There's been a lot of great press leading up to the launch of Canada's first literary festival grounded in diversity. We couldn't be more proud of FOLD founder and Artistic Director, Jael Richardson. Check out her recent cover profile in Quill and Quire, an interview at Open Book, and this long feature in the Toronto Star to get a sense of the festival's road to realization. Details, tickets, and the full line up and schedule are available at: thefoldcanada.org
This weekend, Brampton will be brimming with literary talent and energy, including that of program grads Eufemia Fantetti, Megan Lambe, Melanie Mah, Aga Maksimowska, Ayelet Tsabari, and Zoe Whittall, as well as faculty member Karen Connelly. The MFA program will also have a presence at the Diverse Can Lit Writers’ Hub on Sunday, May 8 from 2–4pm.
We asked a few participants what they're involved in and what they're looking forward to...
What FOLD event(s) are you participating in?

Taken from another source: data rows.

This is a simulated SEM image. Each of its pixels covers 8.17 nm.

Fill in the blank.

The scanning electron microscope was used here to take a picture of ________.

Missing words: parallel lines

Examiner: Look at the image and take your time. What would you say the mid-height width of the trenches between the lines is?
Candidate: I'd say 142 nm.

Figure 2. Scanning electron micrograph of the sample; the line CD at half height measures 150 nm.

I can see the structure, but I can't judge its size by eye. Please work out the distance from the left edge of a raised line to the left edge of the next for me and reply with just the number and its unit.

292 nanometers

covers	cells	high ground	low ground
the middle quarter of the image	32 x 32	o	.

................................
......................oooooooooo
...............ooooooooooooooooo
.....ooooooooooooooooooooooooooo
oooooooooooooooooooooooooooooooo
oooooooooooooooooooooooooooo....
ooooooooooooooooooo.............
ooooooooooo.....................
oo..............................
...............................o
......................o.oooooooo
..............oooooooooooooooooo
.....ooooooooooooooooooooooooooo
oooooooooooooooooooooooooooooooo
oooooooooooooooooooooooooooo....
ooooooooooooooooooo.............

Melanie Mah: Two panel discussions: First Books Club on Friday (for a school group at Louise Arbour Secondary), about the process of developing and publishing a first novel in Canada; and Growing Pains on Saturday, about young characters and their connections to pop culture.
Aga Maksimowska: Powerful Protagonists on Saturday, May 7, at 11 am.
Ayelett Tsabari: I'll be facilitating a creative non-fiction workshop May 7th, at 11:00am, and participating in a panel discussion titled, Faith and Fiction with Vivek Shraya, Zarqa Nawaz, and Cherie Dimaline and moderated by yet another MFA grad, Eufemia Fantetti.
Who are you most excited to meet/see at the FOLD?
MM: I'm a huge fan of Heather O'Neill, but I'm not the kind of person who tries to have conversations with people she really admires, so I'll probably just nonchalantly squeal to myself if I see her over the weekend. I might also like to meet Jon Chan Simpson. I haven't read his book yet, but I know he's from around the same part of Alberta as I am, so it'd be fun to compare knowledge and stories of being Asian in Central Alberta.
AM: Waubgeshig Rice, and all the incredible Spoken Word artists.
AT: I am excited to just be at the festival, meet new authors, and buy a ton of books. I am also looking forward to the Defying Boundaries panel with Chase Joynt, Vivek Shraya and Zoe Whittall and to the panel on Publishing (More) Diverse Canadian Stories.
Imagine the FOLD a few years down the road…what would your dream event, initiative, or author line-up look like?
MM: I think it would be fun if FOLD developed into a festival featuring some international writers. I'd still like for it to keep some kind of diasporic flavour, though. Plus, I love being read to, so lengthening the portions of events wherein writers read from their work would be ideal. With these things in mind, I'd love to see poets like Soraya Peerbaye, Ocean Vuong, and Tim Seibles at a future FOLD. To what degree they'd all jive together is beyond me, but I've found it's relatively easy to connect the dots between writers—especially writers of colour.
AM: I see satellites all over the 416 and 905, where people can go into various amazing and unexpected locations and hear writers they wouldn't otherwise have encountered: people doing bold and inventive things with words.
AT: To imagine The FOLD many years from now, I have to imagine the publishing industry many years from now. Luckily, I’m an optimist. I believe we will see more diverse voices being published, more diverse books on award lists, and more diversity in the publishing houses themselves. I guess what I really want is for all literary festivals to become festivals of literary diversity.